I hate to read the murderous leap stuff almost as much as I hate to write the other.
So it’s time for a change. I need a new perspective much like the one I implemented to help me pass 3 years of statistics.
I realised that there were problems in my statistics future because while I languished in the bookshop queue with new stats book in hand I instantly regressed to my 17 and a half year old self. As I flicked the text open to a random page I was instantly transported to one of the perfect rows of individual desk islands set up in readiness for my final mathematics exam. The desk islands' sea was an enormous hall where I had sat through many achingly boring assemblies and school plays. My eyes caressed the exact spot where I danced at the formal with my sweetheart.
In contrast to that fun night the hall was now full of quiet. Pens, pencils and erasers were carefully lined up on each desk along with the examination slip, a bottle of water, and for those who insisted that they had a sore throat, (yeah right!) a pack of Butter Menthols. The only sound was a chorus of bitten fingernails drumming away as Sr. Fancy made her way down the aisles licking her thumbs and distributing the exam papers. Each exam paper was firmly placed face down on each desk. Each paper in danger of bursting into flames with the heat of each set of eyes as they attempted to reveal what lay within. Finally the command was issued: Girls, you may commence. There will be no writing for 10 minutes in which time you must read through the paper carefully….
Within a nanosecond there was the deafening sound of over 100 papers turning, pages flipping and a solitary stifled laugh. Mine. For within two nanoseconds came my appreciation of the simple fact that there was no way I could pass because I was crap at maths.
Back in the bookshop queue I reexperience the feeling that I am hopeless in the face of all numbers. I want to run off screaming, but I stay with it. Instead I pay for my book and then I turn on my heel and make my way from the campus book shop to the library. At the catalogue terminal I enter the word "statistics". Fourteen hundred and twenty six entries spring up along with a little bit of my lunch. I scroll through them slowly my eyes glazing over at the titles of these books ( The annals of statistics, applied statistics, computational statistics..). One catches my eye on the 157th page. It says "What is mathematics anyway?" By Reuben Hersh. Yeah, good question! I mutter to myself as I record the call number. I wonder off to the library's southern corridor in search of the book. I find it. It is an unassuming paperback with a very vivid cover. I flick it open and read.
After 10 minutes I am saved. You see depite the fact that everyone agrees that mathematical statements are true the author argues that any certainty is simply a mistake. You see regardless of our ideals, mathematics is done by fallible people, it is a human activity and mathematical truths are uncertain like any other truths. And it is now that I know that mathematics is a game. The numbers do not mean anything really. Mathematics is not an exclusive club for brainy people. It does not reside on the lofty, difficult to access, dusty top shelf. It is just a bit of fun.

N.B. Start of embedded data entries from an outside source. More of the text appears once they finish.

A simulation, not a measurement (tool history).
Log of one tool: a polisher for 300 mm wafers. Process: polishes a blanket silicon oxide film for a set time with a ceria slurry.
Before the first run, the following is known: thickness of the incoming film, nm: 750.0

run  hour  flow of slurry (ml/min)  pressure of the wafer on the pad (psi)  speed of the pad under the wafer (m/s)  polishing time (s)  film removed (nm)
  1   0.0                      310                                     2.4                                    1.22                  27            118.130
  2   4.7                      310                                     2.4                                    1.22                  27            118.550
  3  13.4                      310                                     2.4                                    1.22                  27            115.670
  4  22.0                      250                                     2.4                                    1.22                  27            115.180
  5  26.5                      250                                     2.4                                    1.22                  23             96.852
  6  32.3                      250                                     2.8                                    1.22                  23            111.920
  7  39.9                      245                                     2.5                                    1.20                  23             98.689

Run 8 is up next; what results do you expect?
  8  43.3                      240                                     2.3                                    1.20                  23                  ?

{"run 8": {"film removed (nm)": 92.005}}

My maths avoidance has been cured just like that. I can do statistics. I can do it and I might actually enjoy it. Right there in the library stacks I give myself permission to do so and what follows is 3 enjoyable years of statistics. My marks are fabulous. I enjoy every minute of it. I have been set free.
It is about 10 years later that Anne Lamott's book- "Bird by Bird: some instructions on writing and life" delivers a "What is mathematics really?" type cure for impatient writing.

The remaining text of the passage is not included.